Yet, they will have difficulties in raising a Merkel-successor, as by the time Merkel’s departure comes, people will be so fed-up with Merkel, including her party, that it will be difficult to position a viable successor, no matter how competent, he or she may be. Possible successors, which are put in the spotlight appropriately already are Jens Spahn and Annegret Kramp-Karrenbauer. Yet, all this quarrel and the unlikeliness of achieving socially sensible solutions, will further the rise of the AfD party. Unsolved issues on the migrant problems and an upcoming financial crisis will further strengthen the political clout of the AfD, especially in Eastern-Germany. The AfD will take measures to increase their readiness for government coalition. How this is done will be largely determined by the geopolitical developments. As it looks, the war in Syria will continue for quite some time to come and the migrant pressure will keep propelling the AfD to new political heights. There is a high chance that the Christian-democrats will be so much under pressure, that they will be willing to enter a coalition with the AfD. This will be possible, because the SPD will lose so many votes that it will not be enough to form a coalition with the Left and the Greens, even though by then they may reconsider their negative stance toward the Left.


The Left, which is currently actively seeking to build a Left Collective Movement, will have to overcome some of its own barriers in order to move closer to the Social-Democrats. That means in particular that they will have to actively address and to root out the Left radicalism in the own party ranks and focus on policies, which support the concerns of a majority of the society, namely to lower income brackets as well as the Mittelstand, rather than engaging in little effective identity politics.

Geo-Political Influences

German Party Politics are also subject to geo-political considerations. Looking at the geographic voter distributions for the various parties, there are some clear distinctions particularly between former eastern and western Germany. Traditionally, the Christian-Democrats have the most homogenous voter distribution across the country. The CDU is dominated by Transatlantic Influences particularly from the US, through various institutions and networks, which deliberately promote and lobby for Christian-democratic dominance. Merkel’s call for unrestricted temporary migrant influx fits right into the transatlantic and NATO doctrine of diluting anything that resembles something like a German National Identity, which could potentially grow to an opposing force, if it was discovered that the Germans had the right to exercise their own national sovereignty and finally throw all the remaining US-Military bases out of the country, which only would be fair, since the Russians have none here anymore either.

Geographic Distribution of Party Votes in Germanies 2017 Bundestag Election (Source: Berliner Morgenpost



The Social-democrats have been largely losing in Eastern and Southern Germany, due to their opportunisms concerning the migrant crisis and their electoral disappointments. The western parts still high in votes are traditional bastions. The next election will largely diminish the SPD, as she will be punished for all her opportunisms and 180° turnarounds, which destroyed a lot of trust. The SPD is also subject to US-Lobbying, but has closer relationship to Russia due to the inheritance of people like Ernst Niekisch, Willy Brand and Egon Bahr, who promoted peace and cooperation with Russia.

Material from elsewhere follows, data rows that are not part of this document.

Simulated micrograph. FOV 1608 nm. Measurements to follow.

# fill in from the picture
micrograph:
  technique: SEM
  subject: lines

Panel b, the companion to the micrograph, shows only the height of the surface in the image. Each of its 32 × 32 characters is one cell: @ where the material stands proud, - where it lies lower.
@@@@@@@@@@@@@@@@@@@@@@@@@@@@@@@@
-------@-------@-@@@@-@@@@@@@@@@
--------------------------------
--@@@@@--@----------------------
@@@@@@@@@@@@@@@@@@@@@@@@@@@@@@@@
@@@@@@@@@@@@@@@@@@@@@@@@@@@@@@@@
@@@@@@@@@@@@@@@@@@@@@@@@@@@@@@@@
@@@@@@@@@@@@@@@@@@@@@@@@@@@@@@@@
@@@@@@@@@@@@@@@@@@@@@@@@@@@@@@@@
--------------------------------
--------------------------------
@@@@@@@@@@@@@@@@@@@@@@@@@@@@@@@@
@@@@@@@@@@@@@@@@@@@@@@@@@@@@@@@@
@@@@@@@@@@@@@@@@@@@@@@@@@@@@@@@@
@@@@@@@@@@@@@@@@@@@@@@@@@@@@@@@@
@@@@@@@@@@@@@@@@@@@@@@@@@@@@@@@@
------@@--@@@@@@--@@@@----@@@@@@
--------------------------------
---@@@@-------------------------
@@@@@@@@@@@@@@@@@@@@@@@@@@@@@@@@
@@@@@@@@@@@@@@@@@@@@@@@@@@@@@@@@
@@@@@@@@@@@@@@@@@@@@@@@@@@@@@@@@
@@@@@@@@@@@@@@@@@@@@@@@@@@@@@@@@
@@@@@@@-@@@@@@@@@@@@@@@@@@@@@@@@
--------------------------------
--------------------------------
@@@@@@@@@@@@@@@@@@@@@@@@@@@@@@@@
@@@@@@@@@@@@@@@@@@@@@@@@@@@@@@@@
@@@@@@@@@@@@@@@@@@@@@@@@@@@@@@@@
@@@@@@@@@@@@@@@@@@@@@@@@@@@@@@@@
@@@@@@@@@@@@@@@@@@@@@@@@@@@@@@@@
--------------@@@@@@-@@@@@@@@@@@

The AfD has made the largest gains in Eastern Germany, due to the prolonged de-industrialization effects that destroyed a lot of economic potential there. It is making use of people’s accumulated angers there, particularly concerning the migrant issue, the still pertaining western dominance over their institutions, the unwanted NATO-dominance over their territory, as well as the unsupported anti-Russian sentiment that is radiated by our government and its institutions. Russia has an interest in a sovereign Germany, which would be strong enough to oppose the hegemonic will of the United States. That potential is differently situated in Eastern and Western Germany. If Western Germany is unable to put its relationship with the United States on a different footing, other than NATO-serfdom, then Eastern and Western Germany will further drift apart.


While this is heart-breaking for any German valuing the hard fought-for German Unity, given the different cultural backgrounds especially in their relations to Russia and the Slavic World in general, the latent sentiment of suppression and western over-rule, which is existing in the deeper layers of eastern-German conscience, will have a higher weight than the desire for German Unity. This subject will be treated highly contradictive and controversial in the upcoming decade as long as the last 2 to 3 generations who experienced former East-German life, are still around and as long as the social conditions further deteriorate there. The sentiments of some Russian people are that they should have never agreed to the German Unity without the condition of complete NATO removal and many Russians who think that way, would like to see Germany divided again. It can’t be entirely excluded that this may be Russia’s goal after all and it could be expected that the AfD is lobbied by Russian channels to enhance German division. After all, this is what the US has done for decades in German Institutions.

The Left is also predominantly more popular in the Eastern Part of Germany, due to the heritage of the former German Democratic Republic, a socialist country under the rule of the Socialist Unity Party, which was an alliance between the eastern German Social-democrats and the Communists. Pretty much the same popular sentiments reside in the left-voting people as with the AfD people, with the subtle difference that they do not relate in any way to liberal economics, but at the same time favour the EU under a different rule as a valid political construct and that by being willing to give up the concept of national sovereignty. The Left, due to its various radical and ostensibly progressive wings is prone to meaningless identity politics. These wings are rumoured to be supported by Soros factions. Connections to the DIEM25 and other movements are present in German left party and their pro-EU and anti-national-sovereignty stance actually prevents them from coming close to being a people’s party again, as this does not reverberate with a majority of people anymore. Due to ideological heritages the Left also has problems to address a majority of the population, especially in the German Mittelstand, with sufficient policies. The Left will only be more successful if they manage to integrate the needs of the German Mittelstand into their policies. Their internal quarrels are probably indirect results of some foreign lobbying and political interventionism for the purpose of keeping real valid left social ideas down and ineffective.


The Greens as well as the liberals have a larger western German voter base. They are transatlantic-oriented, due to their historic developments. They are lobbied by transatlanticists as they are always potential government coalition partners, who require the same treatment as the dominating Christian-democrats.
Whatever is going to happen in the future, the primary goal of any German citizen should be the avoidance of a global geopolitical conflict between a declining and a rising superpower. If such a conflict were to occur, Germany would be in ashes due to its intermediate geographic location. Therefore, instead of enhancing further polarization in world affairs, Germany should play a deescalating and mediating role between the superpowers, entertaining relationships with both of them and promoting concrete projects, which enhance fair economic partnership and trade between Eurasian and transatlantic routes at the same time and with the same attention. Germany should become a neutral country and should quit its NATO membership, since NATO has transformed to an aggressive organization, which currently is nothing more than a utility for the United States to enhance it s world hegemony. Germany should be no part of that and develop a new sense of its sovereignty and a neutral identity. Unfortunately, our politicians have no balls and no moral fitness to push this through. I’ll be up to the people, but they need a serious awakening.